Re: One final step to datatyping convergence and closure? from Patrick Stickler on 2002-02-14 (www-archive@w3.org from February 2002)

From: Patrick Stickler <patrick.stickler@nokia.com>
Date: Thu, 14 Feb 2002 09:57:46 +0200
To: Pat Hayes <phayes@ai.uwf.edu>
CC: "McBride, Brian" <bwm@hplb.hpl.hp.com>
Message-ID: <B8913A9A.E586%patrick.stickler@nokia.com>
On 2002-02-13 21:05, "ext Pat Hayes" <phayes@ai.uwf.edu> wrote:


>>>  Suppose for example we know that
>>> 
>>>  _:t34276 rdf:value "the phone number of the man in the red hat" .
>>> 
>>>  and later we figure out, and add the graph:
>>> 
>>>  _:t34276 xsd:number "8504348903"
>> 
>> Firstly, it is hard to really consider your example since
>> you're using fictitious, possibly fanciful datatypes, but
>> presuming that xsd:number is analogous or equivalent to
>> xsd:integer, the above case would  be in error, since
>> "the...red hat" is not a valid lexical form for xsd:integer.
> 
> Read it as xsd:integer (sorry, I meant to use that.)
> 
> It is not an error. In the triple form, the datatype only applies to
> the literal *in the same triple*. If we used the doublet form then
> this would be an error: that is precisely my point.

Well, I thought that

   xxx ddd "lll" .

entails

   xxx rdf:dtype ddd .
   xxx rdf:value "lll" .

where

   ddd rdf:type rdfs:Datatype .

???

And what about if there is global typing as well:

   ppp rdfs:range xsd:integer .

which implies

   _:t34276 rdf:dtype xsd:integer .

which means that 

   _:t34276 rdf:value "the...hat" .

is an error.

???


>> Huh?! Of course they do. Please explain how they do not.
> 
> Well, consider the scenario in which a bank machine 'agent' checks
> out the credentials of a proposed request to hand out a large sum of
> cash, by checking bank accounts, security records, credit records and
> so forth. None of that is concerned with mass syndication - it will
> have no interaction with web sites in the conventional sense at all.
> I guess it will use information stored in databases, but I would
> expect that all to be done *through* RDF (or its successors, eg the
> hypothetical OWL).

This presumes a closed system with a homogenous ontology. While
this may be the case in some/many cases, I don't think it is a
given.


>>>  No, no, not at all!! Very important point !! RDF is to be used to
>>>  support inference DIRECTLY. One does inference *in* RDF. And
>>>  inference is based on syntactic forms, which include what we have ben
>>> calling 'idioms' . They will not become transparent or discarded;
>>>  they are the very medium in which inference takes place, the
>>>  syntactic substrate of inferences. RDF(S) is the 'logic', not
>>>  something that gets converted or translated into some other logic.
>> 
>> Then query by value will never succeed since literals are not
>> required to be canonical lexical forms.
> 
> True, but query by value is not a guaranteed safe option in the RDF
> world in any case. It cannot be in any open-world setting , for just
> the reason you mention.

Huh? Only if you are stuck with non-canonical representations
and have to base your value comparisons on lexical form
string comparisons. In that case, no.

But comparison by *value* is comparison by *value*. The integer
5 is the integer 5 is the integer 5 regardless of whether it
has a thousand possible lexical representations in a thousand
different datatypes.

If I can't trust that, for known/supported datatypes which my
application can map to actual *values* that I can trust those
value comparisons, then to hell with RDF. I can't ever do what
I need (or what Nokia or most companies need).
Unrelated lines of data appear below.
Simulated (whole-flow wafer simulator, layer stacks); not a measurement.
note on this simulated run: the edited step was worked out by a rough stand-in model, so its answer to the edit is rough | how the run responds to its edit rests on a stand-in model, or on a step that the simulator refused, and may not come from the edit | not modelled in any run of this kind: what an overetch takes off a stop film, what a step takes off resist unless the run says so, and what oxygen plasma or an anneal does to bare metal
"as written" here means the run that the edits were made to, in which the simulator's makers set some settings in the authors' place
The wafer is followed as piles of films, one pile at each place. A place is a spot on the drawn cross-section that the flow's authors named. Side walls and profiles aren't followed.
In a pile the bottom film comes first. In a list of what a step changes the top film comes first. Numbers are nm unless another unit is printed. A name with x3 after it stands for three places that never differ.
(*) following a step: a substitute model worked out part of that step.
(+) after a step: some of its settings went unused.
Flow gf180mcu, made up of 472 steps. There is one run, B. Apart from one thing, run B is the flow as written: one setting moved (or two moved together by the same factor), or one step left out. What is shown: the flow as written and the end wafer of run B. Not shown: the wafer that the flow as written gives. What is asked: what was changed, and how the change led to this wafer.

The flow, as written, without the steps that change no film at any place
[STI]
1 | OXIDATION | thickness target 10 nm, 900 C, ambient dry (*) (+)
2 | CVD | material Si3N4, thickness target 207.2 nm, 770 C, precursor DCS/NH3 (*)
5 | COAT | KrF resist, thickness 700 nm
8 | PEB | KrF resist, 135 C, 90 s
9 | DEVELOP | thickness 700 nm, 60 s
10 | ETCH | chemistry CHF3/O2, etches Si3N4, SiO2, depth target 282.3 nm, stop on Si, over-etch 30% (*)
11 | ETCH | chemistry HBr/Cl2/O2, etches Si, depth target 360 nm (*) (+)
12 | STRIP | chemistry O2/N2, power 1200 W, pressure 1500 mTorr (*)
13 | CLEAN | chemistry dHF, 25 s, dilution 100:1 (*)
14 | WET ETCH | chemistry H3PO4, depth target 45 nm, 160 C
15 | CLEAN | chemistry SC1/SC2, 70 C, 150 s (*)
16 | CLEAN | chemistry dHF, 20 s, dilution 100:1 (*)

Of course, that's not the case. Query by value does work. But
it means that queries operate at a virtual layer above the literal
RDF graph where datatyping idioms are distilled into actual
values and those that can't be are unusable for such value-based
queries (comparisons will always fail).

>> Since the RDF graph can *never* contain values as syntactic
>> components, the graph itself will *never* provide all that is
>> required for determining equivalence of values.
> 
> Not at all. It only needs to contain enough information to enable a
> (properly savvy) engine to unambiguously reconstruct that value
> representation if and when it needs it. Which is what datatyping in
> RDF is for, right? Storing the values on nodes is just a caching
> device for improved performance: not at all a bad idea, of course,
> when it can be done, but it doesnt change the basic information
> encoded in the graph.

You seem to be a proponent of both sides of the argument ;-)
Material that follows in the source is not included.